John Hugill, a former Social Credit Attorney General who had become an outspoken critic of Mr. Aberhart, said in May 1938 that the Alberta Premier “visualizes being the dominant force in the political life of Western Canada as a stepping stone to becoming the Hitler of Canada.”
On the eve of the election, Mr. Aberhart is reported to have spoken to a rally of 5,000 people in the Town of Melville. The rally was policed by party activists, wearing official Social Credit armbands, who tossed out protesters from the event. It is unclear if the armbands were accompanied by official party uniforms. This was 1938 after all.
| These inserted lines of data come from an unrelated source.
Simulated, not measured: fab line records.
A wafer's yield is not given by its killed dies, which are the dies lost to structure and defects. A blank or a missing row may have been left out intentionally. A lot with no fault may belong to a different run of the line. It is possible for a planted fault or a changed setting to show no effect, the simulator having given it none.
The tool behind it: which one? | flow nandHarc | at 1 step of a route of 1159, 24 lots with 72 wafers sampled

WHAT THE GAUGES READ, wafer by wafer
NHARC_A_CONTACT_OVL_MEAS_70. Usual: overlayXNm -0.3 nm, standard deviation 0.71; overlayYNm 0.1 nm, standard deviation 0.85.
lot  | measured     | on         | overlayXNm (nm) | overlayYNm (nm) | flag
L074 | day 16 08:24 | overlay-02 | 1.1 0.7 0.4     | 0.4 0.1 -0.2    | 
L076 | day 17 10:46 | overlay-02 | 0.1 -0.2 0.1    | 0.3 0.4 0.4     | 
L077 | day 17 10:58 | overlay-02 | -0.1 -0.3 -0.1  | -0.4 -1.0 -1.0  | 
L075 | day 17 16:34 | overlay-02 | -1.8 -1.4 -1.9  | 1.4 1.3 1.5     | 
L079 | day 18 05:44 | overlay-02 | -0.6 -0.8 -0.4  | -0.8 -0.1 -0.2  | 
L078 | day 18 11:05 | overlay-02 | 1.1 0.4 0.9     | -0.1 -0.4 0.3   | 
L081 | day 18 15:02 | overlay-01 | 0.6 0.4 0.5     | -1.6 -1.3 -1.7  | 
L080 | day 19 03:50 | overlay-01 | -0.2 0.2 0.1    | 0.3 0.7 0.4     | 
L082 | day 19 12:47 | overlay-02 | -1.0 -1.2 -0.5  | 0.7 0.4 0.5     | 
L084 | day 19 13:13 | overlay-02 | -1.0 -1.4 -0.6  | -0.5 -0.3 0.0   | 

“Mr. Aberhart and his government are a peril to the people of Alberta. Not only is he a threat to Alberta, but his actions coming into Saskatchewan and disrupting the affairs of neighbouring province has been a menace to Canadian unity,” J.T. Shaw told The Leader-Post in June 1938. Mr. Shaw was a Knight of Columbus who traveled from Calgary to campaign against the spread of the Social Credit menace in Saskatchewan.
On June 6, the Kerrobert League for Democracy, based in the town of Kerrobert, sent a telegram to the chairman of the Canadian Broadcasting Corporation asking him to stop Mr. Aberhart’s radio broadcasts into Saskatchewan. “The law prohibits radio broadcasting of political propaganda for certain periods before election days,” the League wrote. “…Premier Aberhart of Alberta took unsportsmanlike advantage of situation by broadcasting his propaganda against Saskatchewan opponents from Calgary Prophetic Bible Institute Sunday…”
Mr. Aberhart earned his nickname, “Bible Bill” from his weekly Christian radio sermons broadcast from the Calgary Prophetic Bible Institute in downtown Calgary.
Despite his best efforts, Mr. Aberhart’s Social Credit invasion of Saskatchewan was repelled. The Liberal Party led by Premier William Patterson was re-elected with a reduced majority of 38 seats and the Co-operative Commonwealth Federation formed official opposition with 10 seats. The Social Credit Party earned only 15.9 percent of the vote and elected two MLAs.
“The Alberta-run Social Credit election effort in Saskatchewan provided only two Social Credit seats in a fifty-five-seat house… The Social Credit revolution had been stopped at the Alberta-Saskatchewan border,” wrote historian Alvin Finkel in his 1989 book The Social Credit Phenomenon.
The Leader-Post editorial on the day following the election read: “The result is also satisfactory because it means the repulse of an outside government that threw itself into the domestic affairs of a neighboring province and attempted to lure Saskatchewan into adopting a plan of government and economics that has failed signally in Alberta. Mr. Aberhart and his men can now go home and attend to the business of running the province of Alberta, where they will find plenty of work to do. Mr. Aberhart may now cease from his extravagant claims that the people of the west are clamouring for Social Credit.”